Re: + mm-introduce-reported-pages.patch added to -mm tree

linux-mm.kvack.org archive mirror
 help / color / mirror / Atom feed

From: David Hildenbrand <david@redhat.com>
To: Alexander Duyck <alexander.h.duyck@linux.intel.com>,
	Michal Hocko <mhocko@kernel.org>
Cc: akpm@linux-foundation.org, aarcange@redhat.com,
	dan.j.williams@intel.com, dave.hansen@intel.com,
	konrad.wilk@oracle.com, lcapitulino@redhat.com,
	mgorman@techsingularity.net, mm-commits@vger.kernel.org,
	mst@redhat.com, osalvador@suse.de, pagupta@redhat.com,
	pbonzini@redhat.com, riel@surriel.com, vbabka@suse.cz,
	wei.w.wang@intel.com, willy@infradead.org,
	yang.zhang.wz@gmail.com, linux-mm@kvack.org
Subject: Re: + mm-introduce-reported-pages.patch added to -mm tree
Date: Thu, 7 Nov 2019 23:43:47 +0100	[thread overview]
Message-ID: <4cf64ff9-b099-d50a-5c08-9a8f3a2f52bf@redhat.com> (raw)
In-Reply-To: <f1f84779123b7d3f0613d20f6bd9b05c806b39f7.camel@linux.intel.com>

[...]
>>> The alternative approach doesn't touch the page allocator, however it
>>> still has essentially the same changes to __free_one_page. I suspect the
>>
>> Nitesh is working on Michals suggestion to use page isolation instead
>> AFAIK - which avoids this.
> 
> Okay. However it makes it much harder to discuss when we are comparing
> against code that isn't public. If the design is being redone do we have
> any ETA for when we will have something to actually compare to?

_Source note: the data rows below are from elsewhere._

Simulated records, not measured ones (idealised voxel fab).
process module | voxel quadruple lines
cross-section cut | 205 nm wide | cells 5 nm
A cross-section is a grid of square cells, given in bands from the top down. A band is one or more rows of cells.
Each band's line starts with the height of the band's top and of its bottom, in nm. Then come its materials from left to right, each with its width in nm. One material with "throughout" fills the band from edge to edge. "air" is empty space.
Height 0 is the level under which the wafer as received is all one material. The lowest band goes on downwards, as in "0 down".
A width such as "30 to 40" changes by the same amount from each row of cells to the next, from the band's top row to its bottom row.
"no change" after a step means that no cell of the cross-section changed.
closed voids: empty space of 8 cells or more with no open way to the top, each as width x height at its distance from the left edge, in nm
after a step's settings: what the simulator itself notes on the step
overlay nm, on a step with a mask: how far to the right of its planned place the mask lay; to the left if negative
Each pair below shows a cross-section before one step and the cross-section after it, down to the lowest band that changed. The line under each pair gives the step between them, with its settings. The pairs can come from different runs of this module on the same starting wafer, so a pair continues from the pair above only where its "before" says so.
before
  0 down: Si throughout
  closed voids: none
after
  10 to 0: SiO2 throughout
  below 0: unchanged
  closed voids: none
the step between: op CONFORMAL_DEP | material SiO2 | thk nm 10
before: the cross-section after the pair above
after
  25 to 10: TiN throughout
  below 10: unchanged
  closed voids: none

Maybe Nitesh got a little bit more careful with sending RFCs because he 
was getting negatives vibes due to the prototype quality. I might be 
wrong and he really is only looking into some performance aspects.

> 
>>> performance issue seen is mostly due to the fact that because it doesn't
>>> touch the page allocator it is taking the zone lock and probing the page
>>> for each set bit to see if the page is still free. As such the performance
>>> regression seen gets worse the lower the order used for reporting.
>>>
>>> Also I suspect Nitesh's patches are also in need of further review. I have
>>> provided feedback however my focus ended up being on more the kernel
>>> panics and 30% performance regression rather than debating architecture.
>>
>> Please don't take this personally, but I really dislike you taking about
>> Niteshs RFCs (!) and pushing for your approach (although it was you that
>> was late to the party!) in that way. If there are problems then please
>> collaborate and fix instead of using the same wrong arguments over and
>> over again.
> 
> Since Nitesh is in the middle of doing a full rewrite anyway I don't have
> much to compare against except for the previous set, which still needs
> fixes.  It is why I mentioned in the cover of the last patch set that I
> would prefer to not discuss it since I have no visibility into the patch
> set he is now working on.

Me too :) I'd love to see how Michals idea with page isolation worked 
out. But I can understand that Nitesh wants to explore some details first.

> 
>> a) hotplug/sparse zones: I explained a couple of times why we can ignore
>> that. There was never a reply from you, yet you keep coming up with
>> that. I don't enjoy talking to a wall.
> 
> This gets to the heart of how Nitesh's patch set works. It is assuming
> that every zone is linear, that there will be no overlap between zones,
> and that the zones don't really change. These are key architectural
> assumptions that should really be discussed instead of simply dismissed.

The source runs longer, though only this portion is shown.